Thursday, March 25, 2010

Mucho Culpa

A very dear friend has just written to announce her return from a Mexican holiday, so my title is somewhat inspired by some of the very little Spanish that I know.
It is a long established human custom to complain to God, the universe, one's friends and family, when we finally realize that in some department or another crucial to our getting through our regular activities in due order we have been making a serious mistake. How in heaven's name could I be so thick? Why didn't somebody tell me?
Why have I spent so long doing something the wrong bloody way?
I speak of the calf stretch. Today's lesson is about fitness. Primarily the fitness of my feet, but also, I suspect, because of the holistic relation of one part of the musculo-skeletal system to another, my upper legs and possibly the lower back as well. Maybe the whole back.
Now I did read the stretching bibles, initially that little gem put out by Anderson's,  Bob on text, Jean on anatomical sketches. Great book. Do what they say, and you should never have an injury, as well as the mental satisfaction of knowing you're looking after your body. I appreciated their wisdom very much, and thought I was following along well enough to be able to attribute any muscle problems to old injuries, too much too soon, cold weather and of course the mystic's peculiar contract with a God who admires athletes, even old ones, but can never see any way they are as necessary as contemplatives, who by definition must spend a lot of their time being very, very, immobile in their bodies, in order to give their souls freedom to roam the heavens at will. Scratching an itch is in, another dozen miles is not.
And wouldn't you know it, the calf stretch is their first example. Beautifully explained, too. Very clearly, the knee closest to the wall bends to pretty much of a right angle, so the forward shin is vertical, while the back leg, which owns the calf to be stretched, goes straight back, so the body forms a perfect line from head to the rear foot.
True, there is a another diagram later on showing the back leg as bent somewhat, but that is to stretch the Achilles and the LOWER calf muscle, not the BELLY, where all the real trouble can collect like garbage in the bottom of a pit.
Somehow, I fixed on the second diagram. For years, and years, and years. Oh my, what a red face. What a lesson not only  about reading the directions, as in that Old American Proverb, but about reading them in the right order.
What brought this to my attention, finally, was the rowing machine. Our lovely Concept 2, which for the last three weeks of Lent is getting a lot more attention. Except for the occasional day off, I'm operating on a 500 calorie per day schedule, 300 in the morning, 200 in the late afternoon, day after day, and loving it. In order to maintain this schedule, there cannot be much going for broke, maybe a couple of bursts and no more, but it has been enough of an increase to give me a sore inside right heel. There was some other stuff too, closer to the toes, but it never struck me this could have anything to do with tight calf muscles. But the heel, bless it, was a dead give away. It was new, and I had not been running on it. I finally put my mind to reasoning outside the box as I had learned to think of it, erroneously of course, and put the physics of physiology to work.
The first thing you notice is how it simply feels like a nice stretch. Big and totally comfortable. The whole body involved, as I think I prefer putting my arms straight out, not bending them so I can rest my head on my hands. The whole body sensation I have missed from Day One in that area, although I had known similar sensations in the other stretches.

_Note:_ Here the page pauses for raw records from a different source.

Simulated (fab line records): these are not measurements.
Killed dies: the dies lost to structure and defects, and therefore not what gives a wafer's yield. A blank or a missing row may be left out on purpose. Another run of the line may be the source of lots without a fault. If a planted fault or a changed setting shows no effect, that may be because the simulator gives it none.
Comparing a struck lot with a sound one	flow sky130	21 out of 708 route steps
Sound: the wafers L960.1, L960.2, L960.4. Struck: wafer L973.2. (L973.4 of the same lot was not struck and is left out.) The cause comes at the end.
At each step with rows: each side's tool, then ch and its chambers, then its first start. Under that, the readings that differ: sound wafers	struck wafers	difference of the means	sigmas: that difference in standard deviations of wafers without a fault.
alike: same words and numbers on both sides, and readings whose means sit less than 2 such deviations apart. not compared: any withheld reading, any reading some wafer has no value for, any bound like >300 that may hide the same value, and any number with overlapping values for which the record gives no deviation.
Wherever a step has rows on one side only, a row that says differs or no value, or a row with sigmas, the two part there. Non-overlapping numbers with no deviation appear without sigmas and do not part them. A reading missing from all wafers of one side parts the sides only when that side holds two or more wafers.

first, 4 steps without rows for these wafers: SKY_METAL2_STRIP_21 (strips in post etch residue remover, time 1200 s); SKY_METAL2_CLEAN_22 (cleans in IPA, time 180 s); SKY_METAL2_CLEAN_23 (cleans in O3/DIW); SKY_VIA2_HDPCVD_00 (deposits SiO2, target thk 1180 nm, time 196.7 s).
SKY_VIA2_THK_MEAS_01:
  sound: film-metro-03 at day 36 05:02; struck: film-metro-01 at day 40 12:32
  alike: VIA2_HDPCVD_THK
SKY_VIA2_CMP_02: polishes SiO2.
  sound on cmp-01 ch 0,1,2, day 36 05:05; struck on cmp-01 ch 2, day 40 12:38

That was then. This is today, as  I ponder that I might have been kept stupid about the real calf stretch because my guardian angel didn't want me to get too good at running before I discovered the merits of the erg, which is of course a much more balanced workout. I can hardly wait to see what happens when I return to the road and the track, but all that relies on the spark that gives permission and inspiration.
Meanwhile, I've been able to adapt the relearned calf stretch, with the extended arms, to include not only adjustable pressure on the muscle, but also a bit of a work-out to provide the necessary triceps antidote to the rower's constant pulling. Straight arms provide a nice push stress, and if you bend your arms gradually to diminish the angle of the back shin to the floor, you can sense with immense precision just how much pressure to apply, or not apply, to the muscle. This delights someone with my analytical mind especially, as become terrifically bored as soon as I suspect my body suspects I'm interfering with the natural cohesion of body, mind, and spirit.